This is my first yellow tea from Thailand. Kudos to this vendor for finding cool and unusual teas to include in this calendar! The steeping instructions make me concerned that there will be a lot of astringency to mitigate. Following the vendor’s recommendations, I steeped 3 g of leaf in 150 ml of water using the following temperatures and times: 167F for 2 minutes, 175F for 1 minute, 195F for 2 minutes, and boiling water for 3 and 5 minutes.
The dry aroma is of banana, mango, and wood. The first steep has notes of wood and banana bread, followed by hints of mango, strawberry, and sharper berries. In the next steep, I get banana, mango, strawberry, and maybe grape aromas, while the flavour mainly consists of bread, wood, pine, and tannins. The tea has a herbaceous note as it cools. Steeps three and four offer notes of bread, malt, wood, grass, and herbs, with elusive hints of banana and strawberry and increasing astringency. The final steep is very faint, with notes of wood, minerals, and grass and no detectable fruit.
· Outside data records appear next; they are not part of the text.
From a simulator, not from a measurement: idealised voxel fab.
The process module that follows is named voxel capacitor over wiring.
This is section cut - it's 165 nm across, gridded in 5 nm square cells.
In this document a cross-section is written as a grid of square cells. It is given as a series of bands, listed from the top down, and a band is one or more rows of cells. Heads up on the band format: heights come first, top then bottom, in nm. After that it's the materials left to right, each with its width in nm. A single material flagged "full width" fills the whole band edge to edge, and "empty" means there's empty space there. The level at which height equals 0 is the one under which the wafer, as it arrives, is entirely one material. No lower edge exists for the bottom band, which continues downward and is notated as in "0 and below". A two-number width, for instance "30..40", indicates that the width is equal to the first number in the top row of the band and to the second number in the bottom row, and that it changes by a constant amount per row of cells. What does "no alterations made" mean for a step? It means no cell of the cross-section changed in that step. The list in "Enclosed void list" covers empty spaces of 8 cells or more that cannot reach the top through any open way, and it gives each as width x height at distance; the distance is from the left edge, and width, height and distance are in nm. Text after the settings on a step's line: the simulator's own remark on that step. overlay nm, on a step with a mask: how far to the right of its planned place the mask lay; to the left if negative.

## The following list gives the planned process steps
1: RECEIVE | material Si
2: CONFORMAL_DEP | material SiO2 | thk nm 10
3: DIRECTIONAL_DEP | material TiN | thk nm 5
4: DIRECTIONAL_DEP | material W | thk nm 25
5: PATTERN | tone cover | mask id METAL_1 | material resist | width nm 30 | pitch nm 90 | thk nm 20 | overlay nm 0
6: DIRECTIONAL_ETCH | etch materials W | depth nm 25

This yellow tea is very different from the Chinese yellow teas I’ve had, which all emphasize corn and beany notes. I enjoyed the fruity flavours, and I assume they would have been even stronger if I’d drank this tea closer to when it was picked. The thing that detracted from this tea the most for me was the barely-kept-in-check astringency and woodiness. Perhaps these qualities are due to this tea being from Assamica bushes. It was an interesting tea to try, but not one I’d repurchase.
Flavors: Astringent, Banana, Berries, Bread, Grapes, Grass, Herbaceous, Malt, Mango, Mineral, Pine, Strawberry, Tannin, Wood
It took me three tries to post this tasting note. I eventually posted the text and the parameters/flavour notes separately. Steepster’s not in a good mood today.
Glad to see that you found similar notes as I did a year ago. Have you considered my steeping paramaters or you followed vendor’s?
I followed the vendor’s very specific parameters. This is a tea that probably needs to be coddled.